The insurance company was way ahead of me here. The policy came with an ALL-CAPS “No Inflation” guarantee, rather a timely fillip. If Fred’s crematorium emporium charges twice as much  when the call comes for me, the insurance company will cover the difference.

What — you again?? Hey, I’m out of popcorn. Could you —?

So: in one day I beat the funeral racket, stopped inflation, and eased the mind of The Fair Wendy to boot.

And had some interesting dreams. When I jerked awake, the keyboard rubbing against my cheek, the first thing that came to mind was another limerick:

When I go, let me go in  simplicity.
With oppression and war less complicity.
So the man in all black
On the day he comes back
May find in me a certain felicity.

7 thoughts on “I Now Know What Happens After We Die. (And Even How Hot Hell Is.)”

  1. I found some of your remarks very funny. I have a request Friend, if you are inclined. Would you write a limerick in which the Bringer of Death is female? I’L MHO ‘Twould be oddly unique and perhaps just as enchanting.

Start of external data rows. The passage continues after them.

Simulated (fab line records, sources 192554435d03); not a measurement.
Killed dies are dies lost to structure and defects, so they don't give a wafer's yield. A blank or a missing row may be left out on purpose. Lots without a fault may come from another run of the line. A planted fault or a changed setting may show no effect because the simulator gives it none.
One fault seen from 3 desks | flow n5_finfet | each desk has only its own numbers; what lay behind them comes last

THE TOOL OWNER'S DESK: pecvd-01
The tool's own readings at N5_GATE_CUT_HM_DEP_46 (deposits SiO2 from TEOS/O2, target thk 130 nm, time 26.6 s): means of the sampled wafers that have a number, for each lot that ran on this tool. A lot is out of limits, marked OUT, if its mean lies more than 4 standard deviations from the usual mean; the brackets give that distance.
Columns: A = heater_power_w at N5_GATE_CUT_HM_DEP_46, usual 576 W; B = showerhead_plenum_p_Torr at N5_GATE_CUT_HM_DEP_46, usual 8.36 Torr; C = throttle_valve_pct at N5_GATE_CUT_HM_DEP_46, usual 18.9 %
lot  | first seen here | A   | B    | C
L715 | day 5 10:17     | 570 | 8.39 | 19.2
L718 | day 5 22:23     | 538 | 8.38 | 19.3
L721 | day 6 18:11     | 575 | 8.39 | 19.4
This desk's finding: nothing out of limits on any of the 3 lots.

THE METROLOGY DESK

    1. Well, sure, why not? This is a bit rushed, but:

      The woman who knocked was named Death.
      She muttered something under her breath.
      She moved here from Yonkers,
      But then she went bonkers,
      And now goes around selling meth.

  2. A few years ago I got an interesting glimpse into cultural adaptation. A man from an expat Indian family had died. If in India, the body would have been burned on a funeral pyre and the fire would have been lit by the oldest son. No such option here. The body went to a crematorium and the family had a suitable Hindu service there with the oldest son pressing the Start button.